I don’t do anything to optimize my system for DJing or audio. I don’t turn off WiFi or Bluetooth when I play. I don’t stop my desktop background from cycling every 5 seconds. I don’t use a custom install. I don’t use a separate user. I usually don’t quit my web browser. At least, not when I’m practicing. I do the ones I remember when I’m actually playing for a crowd, but it doesn’t usually happen until my 2nd or 3rd song.
Seriously…if this computer can put up with me, it can put up with anything the road can throw at it.
This computer has crashed once that I can remember. I was DJing a house party and didn’t realize that I had set it on a table right next to the exhaust fans for a QSC amp. The temperature on the table was over 100 deg F, and it still took over an hour for it to overheat. The other DJ came on, and my laptop got thrown off stage because I thought it had finally screwed up and was pissed. About 2 hours later, I went back on. It was fine. It booted up without a problem…after being thrown backstage and bouncing off a pile of crap, including a fire extinguisher. Again…it was fine after all that abuse.
Seriously…you don’t have to worry about an Apple being destroyed by the road. They’ll survive better than you will. I’m not saying you don’t need a backup system for your data because shit does happen, but if you manage to break an Apple by doing anything but setting it on fire or sitting on the screen…either you got a lemon or you got really unlucky.
These things just don’t break. Unless Apple actually starts being evil, there is no other brand of computer I’m going to spend money on. Everything else is just pissing money away.
what Karlos said. ![]()
I’ve spent a while reading questions about "what laptop/hardware setup should I get that will run OSX out of the box?
The seemingly snarky but resoundingly true response is always “Macbook”.
Nothing I’ve read about it makes doing this worth it if you need a reliable installation for DJing.
I’ll put it this way: I was wrestling with a Windows installation with driver issues and boot record corruptions a few months ago, and I thought, “hey, I like how I’ve never had to do this on the Apple machines I’ve used. Why don’t I install OSX?”
Then I realized that the singular reason OSX does its job so well is that the OS isn’t made to run on any of a billion different hardware configurations, just a few the company designs and builds. The stability is from the control they have over the hardware.
Consequently I’ve given up on the OSx86 shenanigans and am not really willing to look back. Well played, Apple.
the computer is there to serve me, I’m not here to serve my computer. I need an OS / HW combo that just works and is a pleasant to use.

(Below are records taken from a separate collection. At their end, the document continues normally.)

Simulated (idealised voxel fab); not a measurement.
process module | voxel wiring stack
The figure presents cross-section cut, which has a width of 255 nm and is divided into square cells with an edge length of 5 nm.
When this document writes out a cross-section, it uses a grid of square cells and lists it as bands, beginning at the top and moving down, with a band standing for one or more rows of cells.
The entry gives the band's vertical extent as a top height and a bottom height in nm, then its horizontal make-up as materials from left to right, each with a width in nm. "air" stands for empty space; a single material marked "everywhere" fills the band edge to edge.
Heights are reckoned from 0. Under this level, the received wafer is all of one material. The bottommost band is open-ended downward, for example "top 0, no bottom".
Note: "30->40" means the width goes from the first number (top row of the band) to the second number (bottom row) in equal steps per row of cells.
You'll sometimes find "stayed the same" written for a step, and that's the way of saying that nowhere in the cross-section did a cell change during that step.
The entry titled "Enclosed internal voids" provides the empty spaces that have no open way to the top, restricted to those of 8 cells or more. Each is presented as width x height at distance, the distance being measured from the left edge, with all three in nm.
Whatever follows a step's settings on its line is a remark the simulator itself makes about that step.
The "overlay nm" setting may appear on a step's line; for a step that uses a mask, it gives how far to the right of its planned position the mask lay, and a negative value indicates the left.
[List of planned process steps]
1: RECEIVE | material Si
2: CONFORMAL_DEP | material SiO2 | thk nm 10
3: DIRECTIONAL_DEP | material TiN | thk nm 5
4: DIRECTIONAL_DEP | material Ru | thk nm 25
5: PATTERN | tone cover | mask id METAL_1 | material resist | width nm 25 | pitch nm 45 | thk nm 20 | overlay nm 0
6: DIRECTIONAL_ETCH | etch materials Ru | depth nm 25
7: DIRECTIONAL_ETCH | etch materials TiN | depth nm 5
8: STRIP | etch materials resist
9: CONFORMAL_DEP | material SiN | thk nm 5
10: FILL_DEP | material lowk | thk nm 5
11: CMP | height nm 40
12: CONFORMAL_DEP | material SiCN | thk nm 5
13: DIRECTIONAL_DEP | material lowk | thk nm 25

I would go for a hackintosh if I need a workstation and don’t have an apple comp. Have two successful installation for a test and one failure (haven’t been stubborn enough, I guess)
OS X is simply the best OS i’ve used for workstation so far (after 10 years of work with Windows*,*Linux, FreeBSD, Solaris, AIX, and experiments with BeOS,QNX,Gentoo,OS2,MacOS9,Darwin and some others). For a server my choice would be FreeBSD (OS X’s grandpa
), or Solaris if I need to run Oracle on it.
Have a mac and I really enjoy it. Would get an apple again.
I use Macs but made my girlfriend a Hackintosh. They’re not 100% stable and you need to know what you’re doing when things go wrong (and they do).
Could save you a lot of money though.
I had a Hackintosh till I traded for some gear with a friend who needed a laptop badly. Mine was a 10.1" MSI Wind 1.6GHz, that thing run well. I originally ran it with Torq, then when I made the switch to Traktor it handle that too. Hackintoshs do work, but it does take work to get them going. But once it does it works just like a mac, flawless. I would do it again, I built mine out of the love of small form factor computers and to lighten up my gig bag, I saved 5lbs doing so. Besides a smaller computer is easy place in a tight booth.
What is the point of going with Apple at all? This is the question you need to ask yourself. I’ve built a couple stable Hackintoshes that I used for product development, and it’s not rocket science as long as you read up beforehand and pick hardware that is compliant. But any mid level PC running Windows 7 will be able to deliver the same performance out of the box. There are also computer builders that specialize in computers for audio and video applications (like Rain Computers), and you can still a better bang for your buck going with a boutique builder than with a stock Apple computer.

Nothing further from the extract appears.